Electrically conductive adhesive is the material that makes shingled panels possible. It bonds the overlapping cell strips and carries current between them. In a dry, stable climate it performs well. Across the EU’s continental and maritime climates, the picture is more complicated.

Peer-reviewed research confirms that under damp heat conditions (85°C at 85% relative humidity — the standard IEC accelerated aging test), shingled module fill factor declined even when the ECA’s own electrical resistance did not change. The failure mechanism is silver atom diffusion from the ECA joint into the silicon wafer, creating shunt current leakage paths that progressively reduce power output.^[10]

For EU installations in Germany, the Netherlands, Scandinavia, or the UK — where freeze-thaw cycling, persistent humidity, and wide temperature swings are routine — this is not a theoretical risk. It is an active degradation pathway with no equivalent in BC technology.

BC rear contacts are screen-printed or deposited directly onto the cell. No adhesive layer. No silver migration pathway. For 25–30 year systems in demanding northern European climates, this is a meaningful and documentable durability advantage.

⚓ Marine & Harsh Environment Note

Salt air and constant humidity are exactly the conditions that accelerate ECA failure. For offshore structures, marinas, coastal BIPV, and marine mobile applications, BC panels eliminate this failure pathway entirely. Shingled panels in marine environments should be specified with significant caution.

💰 Efficiency, Density, and Total Cost of Ownership

A 3–4 percentage point efficiency advantage looks modest on paper. On a real roof or facade, it changes the arithmetic considerably.

Consider a 7 kW residential system targeting net metering in Germany or the Netherlands. With shingled panels at 21% efficiency, you need roughly 14–15 modules. With HPBC 2.0 at 24.8%,^[11] you need only 11–12 — three fewer roof penetrations, less racking, and lower installation labor at European labor rates. On a constrained urban rooftop, that gap often determines whether a system is commercially viable at all.

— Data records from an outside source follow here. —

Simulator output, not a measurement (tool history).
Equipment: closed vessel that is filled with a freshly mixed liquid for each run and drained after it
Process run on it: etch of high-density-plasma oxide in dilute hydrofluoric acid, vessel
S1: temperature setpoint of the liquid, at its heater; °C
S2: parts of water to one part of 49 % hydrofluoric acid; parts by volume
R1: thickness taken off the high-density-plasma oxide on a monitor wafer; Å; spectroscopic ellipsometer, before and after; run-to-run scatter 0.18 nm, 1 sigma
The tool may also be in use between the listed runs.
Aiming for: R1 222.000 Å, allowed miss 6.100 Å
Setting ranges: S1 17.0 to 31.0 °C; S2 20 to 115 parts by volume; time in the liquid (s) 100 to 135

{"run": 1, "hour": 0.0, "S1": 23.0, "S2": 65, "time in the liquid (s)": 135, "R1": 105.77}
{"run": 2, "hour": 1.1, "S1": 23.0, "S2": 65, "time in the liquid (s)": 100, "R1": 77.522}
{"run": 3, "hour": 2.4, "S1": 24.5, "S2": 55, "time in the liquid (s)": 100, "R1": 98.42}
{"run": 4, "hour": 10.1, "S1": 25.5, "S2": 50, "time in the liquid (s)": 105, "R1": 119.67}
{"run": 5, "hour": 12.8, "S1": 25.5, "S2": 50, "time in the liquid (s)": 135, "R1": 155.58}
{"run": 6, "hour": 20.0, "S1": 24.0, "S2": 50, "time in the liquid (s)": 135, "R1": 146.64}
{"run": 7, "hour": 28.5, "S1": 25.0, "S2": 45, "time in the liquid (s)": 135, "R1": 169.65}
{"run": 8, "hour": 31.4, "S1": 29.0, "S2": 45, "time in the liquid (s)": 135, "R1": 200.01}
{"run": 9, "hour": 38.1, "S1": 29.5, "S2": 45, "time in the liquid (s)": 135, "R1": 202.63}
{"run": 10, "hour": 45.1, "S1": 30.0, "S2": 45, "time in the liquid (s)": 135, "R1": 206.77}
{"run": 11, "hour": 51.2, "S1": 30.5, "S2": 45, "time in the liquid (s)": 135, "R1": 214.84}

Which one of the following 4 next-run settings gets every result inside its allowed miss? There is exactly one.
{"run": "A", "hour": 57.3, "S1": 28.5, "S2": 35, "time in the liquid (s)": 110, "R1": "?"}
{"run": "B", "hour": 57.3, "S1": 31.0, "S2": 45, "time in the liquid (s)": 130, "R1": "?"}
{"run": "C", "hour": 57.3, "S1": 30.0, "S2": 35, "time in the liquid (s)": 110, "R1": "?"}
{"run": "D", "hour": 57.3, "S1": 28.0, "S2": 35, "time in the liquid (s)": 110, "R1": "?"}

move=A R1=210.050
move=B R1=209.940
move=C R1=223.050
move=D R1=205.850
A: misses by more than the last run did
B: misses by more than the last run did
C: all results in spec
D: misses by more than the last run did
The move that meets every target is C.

The efficiency advantage compounds over time. BC’s warranted degradation of 0.35%/year^[8] versus 0.40–0.50%/year for modern N-type TOPCon shingled modules^[7] produces meaningfully more cumulative kWh across a 25–30 year system life. At EU residential electricity prices,^[14] that difference translates directly into project ROI.

On a constrained urban roof in northern Europe, BC’s efficiency density isn’t a premium feature. It’s the margin between a viable project and one that doesn’t meet minimum output targets.

☀️ Partial Shade: A Safety Issue, Not Just a Performance Metric

Shingled panels handle shade better than conventional PERC half-cut panels. Their parallel sub-string wiring limits the cascade effect — when one section is covered, the rest keeps generating. That is genuine progress over older series-wired designs.

BC panels go significantly further. LONGi’s HPBC 2.0 uses a “soft-breakdown” cell design that redirects blocked current through alternative internal pathways rather than forcing it to dissipate as heat. According to LONGi’s manufacturer testing, this architecture delivers:

• >70% reduction in partial-shade power loss compared to standard TOPCon modules^[12]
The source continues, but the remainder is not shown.